The F*ckin Black Sheep: Scream 4 (2011)

THE BLACK SHEEP is an ongoing column featuring different takes on films that either the writer HATED, but that the majority of film fans LOVED, or that the writer LOVED, but that most others LOATH. We’re hoping this column will promote constructive and geek fueled discussion. Dig in!

Scream 4 (2011)
Directed by Wes Craven

"I’m glad Wes Craven’s final film ended up SCREAM 4."

This week marked the passing of a true film legend, a director with a 40 + year career where he rarely ended up on the sidelines. Wes Craven didn’t always make classics (a few forgettable films in the catalog), but when the man hit…holy shit, the man hit. Few people can boast that they slapped pop culture not only once, but at least two times with icons (Freddy and Ghostface). That’s f*cking impressive.

However, unlike his NIGHTMARE ON ELM STREET franchise (in which he only directed two parts), he and writer Kevin Williamson never let the SCREAM franchise go (minus SCREAM 3 which Ehren Kruger scripted). Hell, not only that but the same core cast carried on. Again, impressive…just like how a franchise could keep the same core actors for 15 years and keep the audience interested.
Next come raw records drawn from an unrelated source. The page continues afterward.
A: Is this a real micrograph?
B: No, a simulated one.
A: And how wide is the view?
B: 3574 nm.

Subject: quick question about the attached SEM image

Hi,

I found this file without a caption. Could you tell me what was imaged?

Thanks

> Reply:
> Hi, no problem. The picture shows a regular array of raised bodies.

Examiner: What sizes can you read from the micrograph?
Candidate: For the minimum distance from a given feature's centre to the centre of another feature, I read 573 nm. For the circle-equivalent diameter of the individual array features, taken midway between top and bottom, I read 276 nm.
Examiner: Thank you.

I remember when SCREAM 4 was announced a full decade after Part 3, and I was mildly excited at best. After all, beyond Courtney Cox, the careers of the main actors…dried up. They all continued to work, but not at the same level. With SCREAM 4, or any sequel really, it seemed like part money grab, part desperation. After all, ten years is a long time to wait for not just a sequel, but a horror sequel…especially since the audience also got a decade older and moved on (judging from the box office, they did). We’ve seen Sidney, Gale, and Special Officer Doofy (I know, Dewey…SCARY MOVIE forever ruined that character) go through so much of the same shit that things do end up getting a little ridiculous.  

Anyway, revisiting SCREAM 4 with the knowledge that it stands as the last work by Mr. Craven, it somehow all seems right. Cox, David Arquette, and Neve Campbell all belong together. They could sleep through the roles, and the chemistry still sparks save for Campbell. I’m not knocking Campbell as an actress; she’s good at what she does, but instead poor Sidney doesn’t have anywhere to go. She’s a dull character. I’m sure it’s the same reason Jamie Lee Curtis didn’t keep coming back for more Laurie Strode (originally at least). How many times can a person be completely terrified and destroyed before they end up nuts and taking a 50 foot dive off a bridge? Or at least suffer a stroke or maintain a mild crack addiction.

Even if the horror self-parody does get a little old, Craven still makes SCREAM 4 work. Sure, I doubt that many killers lurk out there obsessed with random horror movie trivia…in the same town no less, but who cares. And even if the surprise is gone – we know the killer will end up as a “friend” and there’s a pair of them – it’s still worth another 90 or so minutes to figure out who the killer is. The “surprise” isn’t gone. There’s a reason formulas exist, because when shit works…it works. People still watch the CSI franchise after 783 episodes and counting (seriously, I did the math). Like I said, if it works, it works.

The younger cast of potential victims or killers -- including Emma Roberts (Julia Roberts' niece and Eric Roberts' kid), Rory Culkin (Macaulay’s little brother), and Hayden Panettiere (who is just hot), all do dandy jobs as the next generation. Writer Williamson even injects a little social commentary about the needs and ideals of the Youtube generation as teens live broadcast everything (making Gail seem old) and they hope to get famous for doing nothing. Hey, at least the movie has something to say. But people, myself included, don’t watch SCREAM for social commentary.

Something SCREAM always managed to impress came from the surprising amount of blood and gore. For whatever reason, I tend to think PG-13 when I think of the franchise. No idea why. But Craven never shies away from a good old fashioned stabbing, spilling the guts of a victim, or painting a room in blood. Some scenes play routinely brutal, but the most painful comes when one of the killers (no spoiler) decides to stage a crime scene and use a victim’s dead hand to gouge their own face and rip a serious chunk of hair out. It doesn’t sound too bad typed out, but on screen, ouch, man, ouch.  

In many ways, I’m glad Wes Craven’s final film ended up SCREAM 4. It’s not his best work. It’s not the best SCREAM. But it completed a chapter, and he went out with some quality scares, a lot of blood, hot victims, and a pop culture killer with a giant knife. Not a bad final act.